So I was at this dinner party the other day and had the chance to visit with an elementary teacher. I happened to know that he was also an artist. I’d seen a mosaic he’d done from buttons. This wasn’t your typical Vacation Bible School project formed from pinto beans and pasta noodles. It was the size of a wall in my home, elaborate, detailed, beautiful.
I asked him what art he was working on now, and one thing led to another and he told me the story of how he had worked with a group of students on a double-glass mosaic, placing glass on top of glass, so that one piece reflects the light of the piece behind it.
Mosaics are one of our earliest art forms.
Sometime in 64 A.D. Nero had his HGTV design team create mosaics on the floors and walls of his new digs, Domus Aurea, after an awful fire destroyed his previous palatial abode.
And long before anyone had ever heard of the Sports Illustrated Bikini issue, artists were pasting together girls in bikinis at the Villa Romana.
This teacher told me that he and a handful of students created a glass mosaic. Kids who up until then had been known primarily for creating behavioral problems in the classroom. He met with them after school, working off the clock, without pay, as artists and teachers have done since the beginning of time, I suppose.

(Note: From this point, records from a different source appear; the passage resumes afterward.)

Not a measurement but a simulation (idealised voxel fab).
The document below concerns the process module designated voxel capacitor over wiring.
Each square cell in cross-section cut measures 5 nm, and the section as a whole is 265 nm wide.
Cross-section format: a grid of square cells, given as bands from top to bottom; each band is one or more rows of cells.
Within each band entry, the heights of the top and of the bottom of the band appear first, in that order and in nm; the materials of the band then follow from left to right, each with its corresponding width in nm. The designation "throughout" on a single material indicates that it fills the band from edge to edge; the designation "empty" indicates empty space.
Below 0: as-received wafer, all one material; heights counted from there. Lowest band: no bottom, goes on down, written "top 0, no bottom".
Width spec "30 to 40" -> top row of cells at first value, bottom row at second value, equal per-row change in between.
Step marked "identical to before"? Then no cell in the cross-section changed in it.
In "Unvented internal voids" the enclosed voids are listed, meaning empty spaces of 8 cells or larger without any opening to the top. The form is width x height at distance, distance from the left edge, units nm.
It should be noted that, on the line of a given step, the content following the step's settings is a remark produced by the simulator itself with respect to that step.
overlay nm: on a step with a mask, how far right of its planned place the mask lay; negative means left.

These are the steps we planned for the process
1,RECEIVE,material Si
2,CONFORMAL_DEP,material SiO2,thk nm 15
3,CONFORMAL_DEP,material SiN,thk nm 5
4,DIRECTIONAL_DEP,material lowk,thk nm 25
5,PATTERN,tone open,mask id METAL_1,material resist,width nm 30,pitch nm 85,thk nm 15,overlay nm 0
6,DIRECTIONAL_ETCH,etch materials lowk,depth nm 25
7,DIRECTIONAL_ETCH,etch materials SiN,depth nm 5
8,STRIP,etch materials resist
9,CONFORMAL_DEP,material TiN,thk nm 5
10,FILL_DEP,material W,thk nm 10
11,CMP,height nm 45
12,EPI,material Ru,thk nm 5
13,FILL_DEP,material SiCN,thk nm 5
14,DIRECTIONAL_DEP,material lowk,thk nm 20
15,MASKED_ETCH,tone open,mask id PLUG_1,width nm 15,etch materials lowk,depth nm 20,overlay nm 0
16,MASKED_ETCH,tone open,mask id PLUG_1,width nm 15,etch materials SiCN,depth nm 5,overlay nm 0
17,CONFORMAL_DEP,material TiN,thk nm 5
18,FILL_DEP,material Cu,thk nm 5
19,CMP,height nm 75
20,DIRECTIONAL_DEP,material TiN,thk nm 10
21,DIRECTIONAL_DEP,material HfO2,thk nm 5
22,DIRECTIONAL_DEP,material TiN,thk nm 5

While they labored over their artwork these kids were focused and diligent. There was no goofing around, no outbursts of frustration, no lagging spirits. There was only focus and creativity. And the accompanying pride that is always the result of creating.
It is when we use our imagination that we become the double-glass mosaic, creation reflecting the Creator.
“Imagination is more important than knowledge. For knowledge is limited to all we now know and understand, while imagination embraces the entire world, and all there ever will be to know and understand.” Albert Einstein
So what sorts of things are you imagining?